[erlang-questions] Abstract patterns, structs and frames
Richard O'Keefe
ok@REDACTED
Wed Feb 25 04:02:51 CET 2009
On 25 Feb 2009, at 7:29 am, Rob Charlton wrote:
> Richard O'Keefe wrote:
>> Actually, tags are _optional_ in the frames proposal.
>> <Tag{ K1=E1, ..., Kn=En }>
>> is allowed, and is equivalent to <{'' = Tag, K1=E1, ..., Kn=En }>
>>
> Do you envisage that frames could become a drop-in replacement for
> the use of records in mnesia?
I can't prove it, but I strongly suspect that
(1) almost all -record declarations are NOT related to Mnesia.

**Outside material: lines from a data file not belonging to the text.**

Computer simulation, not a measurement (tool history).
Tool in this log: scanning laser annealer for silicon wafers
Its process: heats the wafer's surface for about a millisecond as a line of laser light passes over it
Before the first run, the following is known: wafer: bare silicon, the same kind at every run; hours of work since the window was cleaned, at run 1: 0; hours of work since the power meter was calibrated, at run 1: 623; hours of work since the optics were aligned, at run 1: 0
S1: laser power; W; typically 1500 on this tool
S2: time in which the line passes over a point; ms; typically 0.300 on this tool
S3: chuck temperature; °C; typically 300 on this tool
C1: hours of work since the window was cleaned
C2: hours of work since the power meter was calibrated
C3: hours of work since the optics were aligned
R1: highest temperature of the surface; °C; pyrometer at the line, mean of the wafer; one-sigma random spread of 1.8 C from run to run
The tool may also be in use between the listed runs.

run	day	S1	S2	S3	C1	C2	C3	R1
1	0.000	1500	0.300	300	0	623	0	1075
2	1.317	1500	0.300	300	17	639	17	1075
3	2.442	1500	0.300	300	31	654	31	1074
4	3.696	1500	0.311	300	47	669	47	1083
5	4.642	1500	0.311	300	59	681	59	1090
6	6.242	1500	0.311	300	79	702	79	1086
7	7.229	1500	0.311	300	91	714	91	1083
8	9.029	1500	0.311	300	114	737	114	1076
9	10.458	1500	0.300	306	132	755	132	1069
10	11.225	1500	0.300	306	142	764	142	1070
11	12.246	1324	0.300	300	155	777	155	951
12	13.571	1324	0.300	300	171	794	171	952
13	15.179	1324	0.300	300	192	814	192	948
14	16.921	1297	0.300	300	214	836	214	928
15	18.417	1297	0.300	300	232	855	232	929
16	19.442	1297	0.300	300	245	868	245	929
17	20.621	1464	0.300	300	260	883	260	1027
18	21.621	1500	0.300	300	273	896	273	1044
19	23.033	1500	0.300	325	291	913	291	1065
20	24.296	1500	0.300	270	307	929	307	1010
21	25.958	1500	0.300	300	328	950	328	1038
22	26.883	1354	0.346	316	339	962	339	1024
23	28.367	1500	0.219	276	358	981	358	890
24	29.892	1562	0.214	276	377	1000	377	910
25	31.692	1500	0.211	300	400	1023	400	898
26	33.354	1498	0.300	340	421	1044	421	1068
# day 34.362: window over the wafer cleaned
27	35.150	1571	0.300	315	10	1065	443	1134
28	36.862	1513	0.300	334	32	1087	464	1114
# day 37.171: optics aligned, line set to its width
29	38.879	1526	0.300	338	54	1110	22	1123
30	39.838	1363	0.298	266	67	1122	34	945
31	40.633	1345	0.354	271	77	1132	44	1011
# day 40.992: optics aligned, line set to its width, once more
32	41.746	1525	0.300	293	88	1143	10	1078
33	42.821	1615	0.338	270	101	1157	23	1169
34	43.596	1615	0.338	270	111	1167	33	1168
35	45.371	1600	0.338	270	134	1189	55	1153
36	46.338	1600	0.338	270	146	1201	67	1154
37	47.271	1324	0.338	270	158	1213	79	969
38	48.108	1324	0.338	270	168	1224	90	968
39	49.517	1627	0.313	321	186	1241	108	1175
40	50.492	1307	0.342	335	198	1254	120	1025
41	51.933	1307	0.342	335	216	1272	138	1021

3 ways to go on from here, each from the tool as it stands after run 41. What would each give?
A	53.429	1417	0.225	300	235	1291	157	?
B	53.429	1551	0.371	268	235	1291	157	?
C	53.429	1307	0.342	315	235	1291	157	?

{This is a fact for the code I can examine; I have no evidence
that it is true for any other code.}
(2) almost all record *instances* in programs that use Mnesia
are Mnesia records.
Not exactly "drop-in". ETS and DETS need a key position,
and the elements of an ETS or DETS table must be tuples
with at least that many elements, but apparently need not
all be the same size (not something I've ever cared to try).
Recall that a frame is, at implementation level, basically
{Descriptor,Field1,...,Fieldn}
where Descriptor is
{Tag,Name1,...,Namen}
or {Name1,...,Namen}
So we could envisage wrappers for ETS and DETS that took
a descriptor and a key *name* when you created a table,
and then mapped frames with exactly the fields of the
descriptor to tuples in the table.
Since Mnesia wants tagged records, it would be OK if the
ETS/DETS wrappers insisted on tagged frames/structs.
It's obviously possible to handle additional fields as well,
with some overheads.
So I think it's doable, and doable without any extra space
overheads *in the tables*, but I don't see it as a 'drop-in
replacement' simply because of the need to use field names
rather than key positions. Close enough for it not too be
too painful to convert if you really wanted to.
> A lot of my record handling code is as a result of retrieving
> records from tables. And indeed I just this second had to duplicate
> a function that works across several tables which I could have
> written once if based around frames or structs.
This is obviously an important question,
but I think we can proceed one step at a time.